In 2015, she got into an altercation at a bar and was arrested in San Angelo, Texas. Mandy resisted when a sheriff’s deputy attempted to escort her from the bar, but the deputy’s report says she struck him.

She was convicted of assault and served two years in jail. But she came out a changed woman who is determined to see justice done.

Mandy Meloon

Mandy is on the road to recovery.

“I take full responsibility for my actions, but these guys should be held accountable,” she said. “What they did to me is criminal. And the people who were supposed to protect me turned me away when I asked for help.”

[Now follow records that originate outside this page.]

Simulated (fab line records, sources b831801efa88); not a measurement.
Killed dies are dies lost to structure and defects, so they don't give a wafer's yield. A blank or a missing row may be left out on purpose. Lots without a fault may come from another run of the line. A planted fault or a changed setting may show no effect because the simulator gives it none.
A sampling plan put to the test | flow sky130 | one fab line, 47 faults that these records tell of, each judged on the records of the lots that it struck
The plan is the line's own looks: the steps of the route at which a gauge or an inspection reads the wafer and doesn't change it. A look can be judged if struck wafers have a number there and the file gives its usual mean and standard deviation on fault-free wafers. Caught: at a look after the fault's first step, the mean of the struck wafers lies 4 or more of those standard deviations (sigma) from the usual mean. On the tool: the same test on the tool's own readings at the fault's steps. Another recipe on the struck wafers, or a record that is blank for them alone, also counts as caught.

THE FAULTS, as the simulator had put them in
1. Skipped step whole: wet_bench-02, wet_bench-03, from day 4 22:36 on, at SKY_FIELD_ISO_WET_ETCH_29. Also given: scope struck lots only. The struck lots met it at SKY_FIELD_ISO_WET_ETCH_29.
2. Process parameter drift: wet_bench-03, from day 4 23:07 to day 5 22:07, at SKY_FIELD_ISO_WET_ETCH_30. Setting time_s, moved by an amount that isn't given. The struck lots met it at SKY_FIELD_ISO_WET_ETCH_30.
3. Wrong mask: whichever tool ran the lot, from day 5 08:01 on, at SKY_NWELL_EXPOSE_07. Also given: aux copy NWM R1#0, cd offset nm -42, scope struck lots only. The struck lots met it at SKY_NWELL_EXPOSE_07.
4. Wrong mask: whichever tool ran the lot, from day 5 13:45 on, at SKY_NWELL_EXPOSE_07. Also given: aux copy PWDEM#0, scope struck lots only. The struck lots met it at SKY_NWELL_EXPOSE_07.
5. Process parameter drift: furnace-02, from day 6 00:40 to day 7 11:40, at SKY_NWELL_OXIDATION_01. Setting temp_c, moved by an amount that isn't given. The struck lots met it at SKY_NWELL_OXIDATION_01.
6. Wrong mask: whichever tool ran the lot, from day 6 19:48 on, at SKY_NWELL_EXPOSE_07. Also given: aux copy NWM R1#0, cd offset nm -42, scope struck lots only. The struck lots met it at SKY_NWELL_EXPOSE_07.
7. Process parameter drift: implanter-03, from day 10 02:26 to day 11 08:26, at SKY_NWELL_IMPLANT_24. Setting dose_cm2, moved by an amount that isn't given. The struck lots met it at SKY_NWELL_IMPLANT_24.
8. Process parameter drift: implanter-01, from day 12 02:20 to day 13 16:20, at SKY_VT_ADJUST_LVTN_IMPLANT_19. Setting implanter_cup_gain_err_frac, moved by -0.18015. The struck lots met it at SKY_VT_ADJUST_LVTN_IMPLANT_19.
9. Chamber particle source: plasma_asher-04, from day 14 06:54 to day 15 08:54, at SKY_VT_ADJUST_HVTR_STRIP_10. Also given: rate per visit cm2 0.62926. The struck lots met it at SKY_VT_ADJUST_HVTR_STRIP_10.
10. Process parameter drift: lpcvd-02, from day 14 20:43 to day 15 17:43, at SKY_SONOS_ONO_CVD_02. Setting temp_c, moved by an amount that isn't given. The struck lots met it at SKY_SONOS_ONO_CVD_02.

It’s been more than 20 years since Jean Lopez first befriended Mandy in Colorado Springs and this April he was banned from the sport after a report by the U.S. Center for SafeSport concluded “he had a decades-long pattern of sexual misconduct” and used his authority as a coach to “groom, manipulate, and ultimately, sexually abuse younger female athletes.”

Stephen Lopez and Danny Kim were both suspended by USA Taekwondo earlier this year.

Mandy is represented by a legal team of prominent attorneys, including Estey, which have spent more than a decade fighting for compensation for sexually abused athletes. Mandy and other athletes have filed a forced labor and sex trafficking lawsuit against the USOC and its National Governing Bodies for the lifelong harm that they have caused to Mandy and other sexually abused athletes.